Originally Posted by harishankar
You should set up an FTP/HTTP/CD/DVD repository in the file
and then do an
sudo apt-get update
After that, you should be able to install any software with just
sudo apt-get install program
which will also download and install the dependencies correctly.
That's the correct way to use apt-get.
Otherwise you can install locally downloaded packages using dpkg directly as explained above.
That's the way to go (apt-get install) if you know the exact package name. If you don't, but do know word(s) that might be in the package name/description, try
apt-cache search keyword
apt-cache search firefox
returns a lot of packages that may or may not be what you're looking for; pipe the output to grep
and you can further narrow down your search. When you find what you're looking for, use the install command.
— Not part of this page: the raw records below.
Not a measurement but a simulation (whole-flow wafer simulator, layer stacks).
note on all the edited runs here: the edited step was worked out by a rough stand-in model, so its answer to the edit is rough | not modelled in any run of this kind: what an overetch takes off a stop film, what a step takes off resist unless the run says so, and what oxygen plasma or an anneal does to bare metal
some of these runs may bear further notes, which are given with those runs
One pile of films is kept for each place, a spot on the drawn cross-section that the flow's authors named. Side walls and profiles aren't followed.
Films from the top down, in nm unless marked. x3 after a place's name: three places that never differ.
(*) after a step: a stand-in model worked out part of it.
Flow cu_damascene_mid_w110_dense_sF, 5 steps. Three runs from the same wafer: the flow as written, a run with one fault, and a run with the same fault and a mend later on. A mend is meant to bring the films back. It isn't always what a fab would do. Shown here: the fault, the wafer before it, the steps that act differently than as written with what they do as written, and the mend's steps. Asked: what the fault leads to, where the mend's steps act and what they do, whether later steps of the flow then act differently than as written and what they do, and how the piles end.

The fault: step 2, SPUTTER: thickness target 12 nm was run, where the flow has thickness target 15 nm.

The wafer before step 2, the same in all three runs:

Manually downloaded .deb packages can be installed using
dpkg -i packagename.deb
from command line, or (usually) by simply opening them in your favourite file manager -- double-click or click once depending on how you've set up opening files. This should bring on the graphical user interface to a program that installs deb packages -- if not, use dpkg
on command line.
Easiest way of course, if you don't know exactly what you're looking for, is to use the graphical front-end to apt if one is available -- for example Synaptic on Ubuntu or Adept on Kubuntu (found at the menu). Remember to refresh package lists first when the program opens, then search for a package, mark it (or them) to be installed and apply your changes.